Yves here. This is an extract from the new book, Failed, by Mark Weisbrot, the co-director, with Dean Baker, of the Center for Economic and Policy Research. I’ve been reading his book (all of my non-post related reading comes in snippets on the treadmill or airplanes, and the latter only when I have no WiFi) and like it so far. It has an excellent discussion of the role of the IMF, particularly its leverage via informal support from other major institutions, that by itself makes for important reading.

My only quibble is that Weisbrot accepts and promotes the widely accepted, but inaccurate idea that Greece would have been better off to have defied the Troika and tried going on the drachma. He like many other economists, analogizes Greece’s situation to Argentina circa 2002, when as Yanis Varoufakis pointed out strenuously in 2012 (and his comments then were directed at Weisbrot as well as Krugman, and Weisbrot has bizarrely chosen to brush them off) that the two were not comparable by virtue of Greece not having its own currency (as in Argentina was depreciating an existing currency, not facing the staggering complexities and collateral damage to imports and most important, its nearly 20% of GDP tourism sector) and the destabilizing effect a Grexit would have on the Eurozone, which in turn would blow back to Greece. Regular readers know we discussed this topic at exhaustive length, and financial service industry professionals with relevant expertise agree that our estimates of the time and costs involved in making the computer system changes (which must occur across numerous participants) would be likely to exceed our estimates of three years. The considerable cost and damage of a mere two-week of severe restrictions on Greek bank and business access to international payment systems were enough to bring Greece to its knees. The notion that Greece, which was and is in desperate shape, could take the hit of prolonged economic disruption of this level, ignores the high odds that Greece would slide in short order into being a failed state.

We’ve been surprised, as well as frustrated, by the resistance of people who profess to be analytical, to to hear that Greece only has very bad options. While bowing to the Troikas’ misguided plan was akin to having one hand amputated, with the high odds of having the fingers on the other hand cut off over time one by one, the alternative of a Grexit was akin to an immediate amputation of both legs. And a s clearly unpalatable as it was to again agree to wear the austerity hairshirt, Greek citizens were also unwilling to leave the Eurozone.

While a dramatic break has the emotional appeal of shocking and potentially hurting Greece’s counterparties, particularly Germany, the reality is that Greece would suffer far and away the most damage. By contrast, hanging on longer, as unattractive as that seems, keeps alive Greece’s best hope for rescue: that other countries rebel against austerity, as Portugal is to a degree and Marine Le Pen is doing in a far more concerted manner in France. The shifts in the game board that have the potential for the least bad outcomes for Greece lie almost entirely outside Greece’s control and depend on how quickly the inevitable failure of austerity policies leads to broad scale changes.

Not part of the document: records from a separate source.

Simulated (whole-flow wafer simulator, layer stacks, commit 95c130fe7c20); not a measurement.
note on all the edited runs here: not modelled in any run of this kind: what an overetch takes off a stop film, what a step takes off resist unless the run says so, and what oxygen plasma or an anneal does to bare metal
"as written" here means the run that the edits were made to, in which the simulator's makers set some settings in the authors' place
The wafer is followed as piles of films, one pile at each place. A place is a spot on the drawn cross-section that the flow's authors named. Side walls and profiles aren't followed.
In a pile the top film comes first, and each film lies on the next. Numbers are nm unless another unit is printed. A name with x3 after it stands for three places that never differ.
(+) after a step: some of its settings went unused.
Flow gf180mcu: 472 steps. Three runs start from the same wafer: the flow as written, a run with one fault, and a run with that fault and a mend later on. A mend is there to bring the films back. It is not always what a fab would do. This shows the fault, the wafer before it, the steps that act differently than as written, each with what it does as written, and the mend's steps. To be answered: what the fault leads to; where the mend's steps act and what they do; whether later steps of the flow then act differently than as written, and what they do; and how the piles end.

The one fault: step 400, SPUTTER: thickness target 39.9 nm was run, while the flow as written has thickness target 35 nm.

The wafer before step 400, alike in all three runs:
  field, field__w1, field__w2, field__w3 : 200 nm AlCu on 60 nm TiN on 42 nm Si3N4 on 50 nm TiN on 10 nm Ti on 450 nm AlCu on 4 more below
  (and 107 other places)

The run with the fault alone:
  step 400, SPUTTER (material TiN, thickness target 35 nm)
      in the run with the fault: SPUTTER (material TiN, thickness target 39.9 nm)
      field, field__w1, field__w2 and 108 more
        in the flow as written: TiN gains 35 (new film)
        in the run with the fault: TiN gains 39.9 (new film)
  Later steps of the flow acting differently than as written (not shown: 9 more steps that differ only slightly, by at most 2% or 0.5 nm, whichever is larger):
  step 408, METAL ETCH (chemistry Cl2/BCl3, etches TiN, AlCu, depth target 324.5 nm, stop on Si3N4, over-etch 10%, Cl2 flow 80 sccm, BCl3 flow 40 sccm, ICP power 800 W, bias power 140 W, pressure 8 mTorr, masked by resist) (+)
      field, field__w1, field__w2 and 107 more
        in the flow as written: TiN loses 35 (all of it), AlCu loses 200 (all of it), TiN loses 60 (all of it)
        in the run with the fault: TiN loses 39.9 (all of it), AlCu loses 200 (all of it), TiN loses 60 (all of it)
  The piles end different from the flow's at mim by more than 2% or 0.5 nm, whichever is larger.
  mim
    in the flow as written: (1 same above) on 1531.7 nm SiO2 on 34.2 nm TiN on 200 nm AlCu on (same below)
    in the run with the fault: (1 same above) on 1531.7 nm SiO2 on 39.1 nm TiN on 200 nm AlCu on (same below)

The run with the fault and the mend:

By Mark Weisbrot, an American economist, columnist and co-director, with Dean Baker, of the Center for Economic and Policy Research in Washington, D.C. Excerpted from his book Failed: What the “Experts” Got Wrong about the Global Economy. Cross posted from Alternet


Of all the examples of neoliberal policy failure since the Great Recession, the eurozone crisis stands out as a work of art. The European authorities who made this mess—the European Commission, the European Central Bank (ECB), and the International Monetary Fund (IMF)—known as “the troika”—provide one of the clearest, large-scale demonstrations in modern times of the damage that can be done when people in high places get their basic macroeconomic policies wrong. That it has happened in a set of high-income economies with previously well-developed democratic institutions makes it even more compelling.

It is necessary to say “previously well-developed” democratic institutions because the eurozone countries surrendered their sovereign rights to control their most important macroeconomic policies: first monetary and exchange rate policy, and then increasingly fiscal policy for the so-called PIIGS countries (Portugal, Italy, Ireland, Greece, and Spain). As we will see, this was a profound loss of democratic governance, and one for which tens of millions of eurozone residents would pay dearly in the years following the world financial crisis and recession of 2008–2009, and for as yet untold years to come.

Most citizens of the euro area did not understand what they were losing when the Maastricht Treaty was signed in 1992, and the euro was introduced in 1999. You couldn’t see it until there was a serious recession—when the government really needed to use expansionary macroeconomic policies to restore growth and employment. Then we discovered that not only was the fate of most Europeans in the hands of people who were almost completely unaccountable to the electorate; it was worse than that. Power was now in the hands of people who had their own political and economic agenda, and who, as we shall demonstrate, saw the crisis as an opportunity to implement changes that could never be won at the ballot box...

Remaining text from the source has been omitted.